Introduction To Deep Neural Network

Sunil Patel
Jul 1, 2017
5 min read

Artificial neural networks were invented in 1943 but could not get popular for application in wider areas. Few reasons Behind failure of ANN are summarized below:

1) Training issues

Machine needs sufficient representative examples in order to capture the underlying structure that allows it to generalize to new cases. In nineties, Information technology world was flourishing and there was lack of sufficient data for training. After 1970, major pioneer institute start working on the task of gathering data, Image net, word net, dbpedia are result of this. Major companies like Facebook, google, Microsoft started crowd sourcing data from users by providing free image (google image, one-drive), video(YouTube), text(Messenger, Allo, gmail, Hotmail) services. With penetration of mobile in life, data started increasing day by day and we reached at point where data was sufficient. Now with this data algorithm could be trained to achieve certain level of generalization.

2) Theoretical issue

A neural network can have more than one hidden layers, more hidden layers "builds"new abstractions on top of previous layers. And as we mentioned before, you can often learn better in-practice with larger networks.

However, increasing the number of hidden layers leads to two known issues:

A) Vanishing gradients : As more layers are added back propagation fails to communicate errors from output layer towards input layer. As we have seen in the Artificial neural network implantation that we calculate error gradient at each perceptron in each layer, these error gradients become gradually very small as we back propagate to multiple hidden layer. As error gradient vanishes we no more effective gradients, updates to weights cannot be made and in-turn learning cannot takes place with multiple hidden layers.

Figure 1. Illustrating vanishing error gradient(δ), while back propagating from output layers to input layers.

B) Over-fitting : Smaller data is repeatedly exposed to a network, a machine start over-fitting to it. It means, on the same data machine performed better but perform poor on new data. It can be compared with cramming the task by learning algorithm and do not get generalised well to the newer cases.

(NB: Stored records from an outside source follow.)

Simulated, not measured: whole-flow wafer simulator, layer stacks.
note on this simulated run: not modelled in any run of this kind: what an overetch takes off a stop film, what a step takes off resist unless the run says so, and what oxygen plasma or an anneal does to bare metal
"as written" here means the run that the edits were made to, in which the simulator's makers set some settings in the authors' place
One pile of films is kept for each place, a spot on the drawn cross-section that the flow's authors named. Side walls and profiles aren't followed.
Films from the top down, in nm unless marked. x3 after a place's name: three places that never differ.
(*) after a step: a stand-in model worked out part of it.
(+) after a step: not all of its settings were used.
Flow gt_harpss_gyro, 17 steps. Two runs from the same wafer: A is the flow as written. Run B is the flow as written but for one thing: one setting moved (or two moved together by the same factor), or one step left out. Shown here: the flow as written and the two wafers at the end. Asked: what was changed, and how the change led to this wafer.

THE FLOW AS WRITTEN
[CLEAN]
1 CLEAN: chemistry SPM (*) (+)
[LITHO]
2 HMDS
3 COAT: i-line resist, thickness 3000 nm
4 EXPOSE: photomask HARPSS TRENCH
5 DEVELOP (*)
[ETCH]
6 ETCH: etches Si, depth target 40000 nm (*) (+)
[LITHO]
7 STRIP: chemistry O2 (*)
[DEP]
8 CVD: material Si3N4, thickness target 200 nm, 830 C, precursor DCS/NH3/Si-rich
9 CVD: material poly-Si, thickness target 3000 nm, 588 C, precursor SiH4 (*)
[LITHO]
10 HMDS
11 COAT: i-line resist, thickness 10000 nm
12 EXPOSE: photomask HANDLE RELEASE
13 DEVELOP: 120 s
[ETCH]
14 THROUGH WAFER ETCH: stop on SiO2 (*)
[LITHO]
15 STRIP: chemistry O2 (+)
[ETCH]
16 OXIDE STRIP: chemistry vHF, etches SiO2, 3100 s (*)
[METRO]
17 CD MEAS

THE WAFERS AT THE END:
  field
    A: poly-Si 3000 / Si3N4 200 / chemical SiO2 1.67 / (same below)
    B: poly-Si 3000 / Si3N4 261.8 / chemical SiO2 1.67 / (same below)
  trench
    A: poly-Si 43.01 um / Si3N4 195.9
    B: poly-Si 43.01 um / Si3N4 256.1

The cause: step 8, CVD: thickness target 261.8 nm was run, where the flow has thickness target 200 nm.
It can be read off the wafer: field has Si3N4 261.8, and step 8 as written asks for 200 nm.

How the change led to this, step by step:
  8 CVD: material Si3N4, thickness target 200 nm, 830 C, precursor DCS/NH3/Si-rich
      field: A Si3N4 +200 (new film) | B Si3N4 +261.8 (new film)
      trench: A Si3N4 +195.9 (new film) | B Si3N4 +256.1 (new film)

Figure 2. The green line represents an over-fitted model and the black line represents a regularized model. While the green line best follows the training data, it is too dependent on it and it is likely to have a higher error rate on new unseen data, compared to the black line.(Source - Wikipedia)

3) Hardware issues

Artificial neural network are costlier in them of computational requirement. I will give you one practical example :=

I am was working with below given Convolution network which is a sub-part of VGG16 network. VGG16 is a huge network with 30+ stacked layers and the full network is having 15 lack+ parameters.

Figure 3. Architecture of VGG16 Network

model = Sequential()

model.add(ZeroPadding2D((1,1),input_shape=(3,256,256)))

model.add(Convolution2D(64, 3, 3, activation='relu'))